Is there any book of Linear algebra in the modern language of Category theory?
I refer to the (systematic, formalist) study of the category whose objects are vector spaces and whose morphisms are linear maps and its consequences.
Is there any book of Linear algebra in the modern language of Category theory?
I refer to the (systematic, formalist) study of the category whose objects are vector spaces and whose morphisms are linear maps and its consequences.
As pointed out by Martin my masters thesis touches on this topic, indeed, so may be of interest. In particular, as it utilises only the (nowadays) basics of Category Theory as can be found in MacLane's Category for the Working Mathematician it might serve as a good collection of examples of categorical reasoning particular to linear algebra. (Note that most of the basic categorical results derived at length in the thesis can be obtained directly from familiar general results of Categorical Algebra.)
Link to thesis on ResearchGate
In said thesis my focus has been on affine spaces though, and the first main observation was that the the slice category $\mathit{Vct}_K/K$ of the category of vector spaces over a field $K$ is a symmetric monoidal category that is the "join" of the symmetric monoidal categories of vector spaces and of affine spaces. (The situation becomes more interesting when you do this for $R$-modules over rings with nil-potents, but that is not discussed in the thesis.)
Vector spaces are embedded via zero maps, whereas every linear form that is an epimorphism represents an affine space. You can think of this linear form as a weight and the vector space as a vector space of weighted points. (We identify the affine space with its barycentric calculus of points; a construction going back to A. F. Möbius. Alternatively, one might consider it as adjoining an external zero vector.) This fact re-appears when euclidean transformations of 3-space are encoded as $4\times 4$ matrices, for example. The usual explanation is that we are looking at projective space, but this is geometrically incorrect: we are looking at the barycentric calculus of an affine space.
The second main observation is the construction of a Clifford algebra of an affine space. The product of two points $PQ$ is an invariant representing uniform motion with velocity $\overrightarrow{PQ}$ and the Spin group acts by translations. As noted by Lawvere this invariant can be understood from the ‘internal dynamics’ of the affine space; i.e. one looks as the monoidal action of the bi-pointed affine line $K$ on an affine space. (Note that the pointed affine line $0:1\to K$ together with the familiar addition in $K$ is an internal monoid here.) It turns out that there are many such algebras. For example, Lawvere himself considered the Grassmann algebra of an affine space , which is what Grassmann's long forgotten original construction of the exterior algebra was about, but which is itself not an affine space.

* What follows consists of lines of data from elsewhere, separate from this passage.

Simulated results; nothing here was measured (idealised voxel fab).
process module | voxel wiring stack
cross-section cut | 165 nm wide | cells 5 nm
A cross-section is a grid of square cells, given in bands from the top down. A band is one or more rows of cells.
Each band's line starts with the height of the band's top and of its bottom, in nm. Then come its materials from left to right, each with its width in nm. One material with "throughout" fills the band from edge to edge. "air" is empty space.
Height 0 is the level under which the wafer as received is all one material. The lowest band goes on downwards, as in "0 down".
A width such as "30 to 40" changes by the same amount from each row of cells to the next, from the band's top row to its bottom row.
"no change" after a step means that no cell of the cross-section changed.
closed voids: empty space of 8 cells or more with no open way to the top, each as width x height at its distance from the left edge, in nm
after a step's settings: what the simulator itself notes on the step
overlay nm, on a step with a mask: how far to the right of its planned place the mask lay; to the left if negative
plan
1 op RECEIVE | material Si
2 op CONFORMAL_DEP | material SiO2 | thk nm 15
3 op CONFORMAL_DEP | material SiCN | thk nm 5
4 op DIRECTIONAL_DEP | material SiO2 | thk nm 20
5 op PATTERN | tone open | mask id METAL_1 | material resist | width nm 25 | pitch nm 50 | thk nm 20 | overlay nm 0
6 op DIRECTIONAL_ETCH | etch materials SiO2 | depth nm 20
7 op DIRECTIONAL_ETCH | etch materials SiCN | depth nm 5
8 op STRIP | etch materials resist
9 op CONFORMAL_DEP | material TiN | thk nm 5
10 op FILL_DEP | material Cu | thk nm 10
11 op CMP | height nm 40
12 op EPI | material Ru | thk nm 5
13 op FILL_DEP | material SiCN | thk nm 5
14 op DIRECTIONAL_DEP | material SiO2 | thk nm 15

Note that the thesis is a bit of a mathematical meditation and exploration. Although it has a set goal, it goes into exploring almost every nook and cranny along the way (with sometimes unnecessary pedantic proofs). Its aim is to provide a modern mathematical framework for what Leibniz coined ‘Geometric Analysis’, and nowadays would be called ‘Geometric Algebra’. In particular, it explores the somewhat forgotten ideas of H. G. Grassmann in his first edition of his book "Lineale Ausdehnungslehre" (Linear theory of extension), which is a marvellous piece of work that was way ahead of its time.
It should also be noted that the thesis fails to deliver a clear answer to two of its goals:
Filip Bár's master thesis, "On the Foundations of Geometric Algebra" might be a beginning (I don't know if this is online, but perhaps you can ask the author). This thesis develops some ideas by Grassmann in modern language, especially concerning affine spaces and affine algebras, but Chapter 2 deals with vector spaces from a basic categorical point of view.
Meanwhile there are some accounts on commutative algebra from a category-theoretic point of view (Toën-Vezzosi, Lurie, B.).
Professor F. William Lawvere's Introduction to Linear Categories and Applications along with his Categories of Space and of Quantity, where contrasting linear and distributive categories are compared to those of quantities and spaces, respectively, provide an in-depth discussion of the categories encountered in linear algebra. Linear categories and linear algebra are also discussed in Lawvere & Schanuel Conceptual Mathematics and in Lawvere & Rosebrugh Sets for Mathematics. Categories of linear algebra are also discussed in Arbib and Manes Arrows, Structures, and Functors textbook. It is interesting to note that the categories of linear structures quantifying spaces are within the categories of spaces.